The Loss of a Pal, No Need for a Smoke
Since my last SharePost, I’ve had to say goodbye to my most supportive, loving presence – always on my side for well over a decade – my beloved pooch, little Miles. As I write this, I feel devastated. It was only yesterday, shortly before the noon hour, that I hopelessly stroked my dearest friend’s forehead as he was injected with an overdose of anesthetic. I continue to cry openly at my profound loss.
Miles had become ill over a week ago and I’d had the vet keep him alive via intravenous feeding and antibiotics to try to get his poor liver functioning again. He was so very weak and ill, and had always been so vibrant and full of life and had constantly filled my life with his solid, powerful 35-pound bundle of joyous exuberance.

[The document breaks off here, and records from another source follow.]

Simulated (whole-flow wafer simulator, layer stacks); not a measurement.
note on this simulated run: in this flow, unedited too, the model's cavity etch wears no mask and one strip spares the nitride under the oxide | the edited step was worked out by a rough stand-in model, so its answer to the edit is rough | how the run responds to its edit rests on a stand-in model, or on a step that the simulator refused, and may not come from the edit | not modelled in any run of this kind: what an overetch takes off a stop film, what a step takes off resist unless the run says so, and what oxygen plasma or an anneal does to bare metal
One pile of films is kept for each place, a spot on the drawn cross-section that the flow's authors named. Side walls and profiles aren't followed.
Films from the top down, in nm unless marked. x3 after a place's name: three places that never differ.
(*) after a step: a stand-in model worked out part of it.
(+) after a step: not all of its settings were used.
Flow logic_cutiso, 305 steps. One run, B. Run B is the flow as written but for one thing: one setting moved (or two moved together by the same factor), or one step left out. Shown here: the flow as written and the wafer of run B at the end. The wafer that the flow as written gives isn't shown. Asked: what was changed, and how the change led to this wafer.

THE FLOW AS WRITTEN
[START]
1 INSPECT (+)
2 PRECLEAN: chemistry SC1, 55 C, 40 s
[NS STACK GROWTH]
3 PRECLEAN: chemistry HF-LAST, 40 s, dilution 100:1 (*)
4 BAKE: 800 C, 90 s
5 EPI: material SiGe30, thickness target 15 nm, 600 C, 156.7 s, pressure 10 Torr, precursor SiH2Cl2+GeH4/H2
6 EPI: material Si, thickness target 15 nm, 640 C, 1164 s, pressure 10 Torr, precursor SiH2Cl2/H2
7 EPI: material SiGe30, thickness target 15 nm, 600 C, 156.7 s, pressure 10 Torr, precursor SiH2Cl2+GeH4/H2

Over the years some of his black fur had turned white, especially around his face and paws. But his loving energy very rarely waned. Miles was never subjected to noxious cigarette fumes from yours truly, nor did he ever have to contend with irrational drunken behavior. He came into my life via a “doggie rescue lady” years after I had arrested my respective addictions to booze and nicotine. I’ve done my best to provide little Miles with a safe, loving environment and he, in turn, gave me everything he was, in abundance, i.e., he “spoiled” me, thus my grief feels momentarily unbearable. I experience waves of realization, profound loss clutching my throat and weighing heavy as a huge stone upon my heart.
The need for a cigarette or a drink never materializes; the need to break down frequently does. This grieving process would have been exacerbated many years ago via alcohol and cigarettes.
I know how very much I was loved by Miles and will always hold in my heart an individual who held nothing back. I miss Miles. I don’t miss nicotine and alcohol.
I urge you to take action in freeing yourself from the grip of nicotine and, if applicable, mind altering drugs and alcohol.
The ability to feel your authentic emotions – even the pain of a severe loss – is real life to be cherished, unimpaired by cigarette breaks.
It was a privilege to share my life with little Miles. Please reclaim your life. It can be a treasurable experience.